/SecAESSTM32

Bibliothèque C et assembleur permettant le chiffrement/déchiffrement AES-128 de messages pour des composants grand public (famille STM32F3/STM32F4)

Primary LanguageCOtherNOASSERTION

Hardened Library for AES-128 encryption/decryption on ARM Cortex M4 Achitecture

Authors: Ryad Benadjila, Louiza Khati, Emmanuel Prouff and Adrian Thillard

This work is linked to the H2020 funded project REASSURE.

Introduction

The members of ANSSI's laboratory of embedded security have developed a C library to perform AES-128 encryption and decryption on 32-bit Cortex-M ARM architecture while taking Side-Channel Attacks (SCA for short) into account.

The implementation codes are published for research and pedagogical purposes only.

The platforms on which the code has been tested are the STM32F3 and STM32F4, but should be compatible with any Cortex-M3/Cortex-M4 using the Thumb-2 ARMv7-M instruction set.

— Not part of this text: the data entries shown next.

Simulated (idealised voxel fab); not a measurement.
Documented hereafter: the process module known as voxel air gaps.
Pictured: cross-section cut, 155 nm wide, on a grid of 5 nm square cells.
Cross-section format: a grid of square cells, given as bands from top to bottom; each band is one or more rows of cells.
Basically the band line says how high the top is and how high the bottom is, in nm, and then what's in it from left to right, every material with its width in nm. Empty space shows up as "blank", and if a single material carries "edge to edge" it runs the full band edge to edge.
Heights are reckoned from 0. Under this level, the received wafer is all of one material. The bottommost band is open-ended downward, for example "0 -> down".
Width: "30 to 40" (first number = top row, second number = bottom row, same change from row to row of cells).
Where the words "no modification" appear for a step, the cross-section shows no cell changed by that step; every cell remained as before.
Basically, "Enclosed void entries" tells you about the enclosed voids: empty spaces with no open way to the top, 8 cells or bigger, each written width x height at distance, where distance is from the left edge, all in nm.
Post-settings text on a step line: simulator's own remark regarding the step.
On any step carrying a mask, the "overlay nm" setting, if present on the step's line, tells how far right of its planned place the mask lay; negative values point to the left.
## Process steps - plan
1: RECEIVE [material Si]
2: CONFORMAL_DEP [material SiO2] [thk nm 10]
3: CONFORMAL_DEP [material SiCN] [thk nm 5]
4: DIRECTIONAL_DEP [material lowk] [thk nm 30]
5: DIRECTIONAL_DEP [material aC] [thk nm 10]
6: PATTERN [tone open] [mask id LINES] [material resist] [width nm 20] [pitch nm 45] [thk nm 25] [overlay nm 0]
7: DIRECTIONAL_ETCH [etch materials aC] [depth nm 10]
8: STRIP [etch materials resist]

The STM32 MCUs are not secure ones; in particular no effort has been made to harden them against side-channel attacks and fault injections (e.g. clock jittering, shield, etc.). The information leakage is consequently particularly high and there is almost no jittering (traces' acquisition should therefore not suffer from too much de-synchronization). To secure the implementation, it has been chosen to apply state of the art techniques.

Project Description

This project aims at proposing a C library to perform AES-128 encryption and decryption on 32-bit Cortex M4 ARM architecture while taking Side-Channel Attacks into account.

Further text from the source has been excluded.